Allege new fee constitutes breach of tax decree contracts

SAN JUAN – The 20/22 Act Society, composed of beneficiaries of tax incentive acts 20 and 22 of 2012, announced Friday that it had filed a lawsuit in San Juan Superior Court against the government of Puerto Rico for alleged non-compliance of the agreements and contracts established by the decrees involving an extra annual fee levied on beneficiaries that was enacted this year.

“After various conversations to address these issues and try to resolve them, we have no option than proceed with a legal action to deal with the non-compliance of the agreements and contracts established when we signed the Act 22 and Act 60 decrees,” Robb Rill, The Act 20/22 Society founder, said in a press release announcing the lawsuit.

Robb Rill, founder, Act 20/22 Society (CB file)

Rill, who says he was among the first investors to relocate to the island to benefit from the tax incentives, contended that “there have been constant changes to the decrees, disrupting the rules which we investors initially agreed to when we made the investments in Puerto Rico.”

Act 20, or the Export Services Act, provides tax incentives to businesses that establish operations on the island related to export of services to nonresident individuals and/or foreign entities. Act 22, or the Individual Investors Act, provides tax incentives to high net-worth individuals to relocate on the island, on the assumption they will make local investments.

The two laws were incorporated into and amended by the Puerto Rico Incentives Code (Act 60 of 2019), which standardizes and codifies the various local incentives laws with the goal of streamlining the granting of decrees to targeted foreign investors as well as to local entrepreneurs.

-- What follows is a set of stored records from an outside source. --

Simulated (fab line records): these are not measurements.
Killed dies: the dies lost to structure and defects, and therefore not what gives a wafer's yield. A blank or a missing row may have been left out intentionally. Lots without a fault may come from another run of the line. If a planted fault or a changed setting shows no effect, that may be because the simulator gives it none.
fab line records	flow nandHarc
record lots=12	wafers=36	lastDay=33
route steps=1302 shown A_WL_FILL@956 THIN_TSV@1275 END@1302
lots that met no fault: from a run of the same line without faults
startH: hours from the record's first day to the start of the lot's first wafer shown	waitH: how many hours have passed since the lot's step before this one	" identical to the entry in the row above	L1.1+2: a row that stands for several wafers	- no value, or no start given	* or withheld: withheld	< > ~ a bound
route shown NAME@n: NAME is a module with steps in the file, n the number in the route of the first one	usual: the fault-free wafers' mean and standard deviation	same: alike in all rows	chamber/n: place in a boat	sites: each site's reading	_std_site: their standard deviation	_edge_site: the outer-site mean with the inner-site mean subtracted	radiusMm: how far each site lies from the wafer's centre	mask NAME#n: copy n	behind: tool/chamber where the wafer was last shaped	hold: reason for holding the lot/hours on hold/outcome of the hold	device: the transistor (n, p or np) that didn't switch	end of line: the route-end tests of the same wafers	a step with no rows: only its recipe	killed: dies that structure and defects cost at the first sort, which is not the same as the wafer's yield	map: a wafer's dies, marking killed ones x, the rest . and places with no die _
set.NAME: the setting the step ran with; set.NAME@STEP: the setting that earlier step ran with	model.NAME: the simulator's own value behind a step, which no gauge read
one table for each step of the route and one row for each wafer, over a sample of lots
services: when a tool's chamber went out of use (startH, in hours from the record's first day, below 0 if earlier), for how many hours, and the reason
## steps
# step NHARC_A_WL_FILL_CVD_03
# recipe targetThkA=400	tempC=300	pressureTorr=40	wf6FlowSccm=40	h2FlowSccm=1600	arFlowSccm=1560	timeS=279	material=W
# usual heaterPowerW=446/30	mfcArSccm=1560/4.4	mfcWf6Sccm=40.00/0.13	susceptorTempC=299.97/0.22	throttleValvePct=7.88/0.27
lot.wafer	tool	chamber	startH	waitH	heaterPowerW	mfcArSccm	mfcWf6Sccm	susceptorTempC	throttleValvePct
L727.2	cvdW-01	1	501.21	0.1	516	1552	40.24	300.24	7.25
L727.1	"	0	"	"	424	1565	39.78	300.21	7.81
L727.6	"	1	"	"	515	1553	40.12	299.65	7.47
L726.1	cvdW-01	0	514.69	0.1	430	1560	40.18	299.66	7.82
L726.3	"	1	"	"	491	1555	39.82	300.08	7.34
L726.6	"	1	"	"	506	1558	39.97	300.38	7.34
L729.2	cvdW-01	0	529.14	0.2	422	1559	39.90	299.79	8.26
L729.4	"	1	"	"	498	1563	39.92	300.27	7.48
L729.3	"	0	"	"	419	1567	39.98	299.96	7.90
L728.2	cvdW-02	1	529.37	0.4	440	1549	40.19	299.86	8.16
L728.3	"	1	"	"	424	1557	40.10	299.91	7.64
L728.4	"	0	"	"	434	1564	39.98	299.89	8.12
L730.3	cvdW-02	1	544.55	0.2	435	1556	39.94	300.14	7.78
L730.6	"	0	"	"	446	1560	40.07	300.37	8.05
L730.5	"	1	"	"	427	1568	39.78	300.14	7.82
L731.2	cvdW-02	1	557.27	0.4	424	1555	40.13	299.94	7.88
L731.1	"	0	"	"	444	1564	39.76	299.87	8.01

The lawsuit specifically challenges part of a law that was enacted this year – Section 89 of Act 40 of April 16, 2020 – which imposes on Act 22 beneficiaries an additional charge of $4,700 to be paid along with the required submission of the annual report to the Puerto Rico Economic Development & Commerce (DDEC by its Spanish acronym), which manages and issues the decrees. The law states that proceeds from the new annual fee are to be deposited into the commonwealth general fund.

The plaintiffs in the lawsuit are William Smith, a resident of Carolina; Lewis Hutchins, a resident of Humacao; Arthur Petrie, a resident of Dorado; Robert Diamond, a resident of San Juan; and William Branum, a resident of Rincón. They all possess Act 22 tax decrees that were issued in 2012, 2017, 2019 and this year.

They allege that the fee is “unconstitutional” because it constitutes an imposition of a tax, which the lawsuit says is a breach of tax decree contracts under acts 22 and 60, which grant total exemption from income taxes on capital gains derived from sources in Puerto Rico, as well as a total exoneration of income tax on interest and dividends generated by beneficiaries.

They contend that before the enacted $4,700 fee they had not been charged for the “mere possession” of the decrees, according to the lawsuit, which states that the fee is 15 times greater than the administrative $300 fee they normally pay DDEC with each annual report submission. The $300 fee goes into a special agency fund to cover the costs of managing these reports, required since 2015, the lawsuit states.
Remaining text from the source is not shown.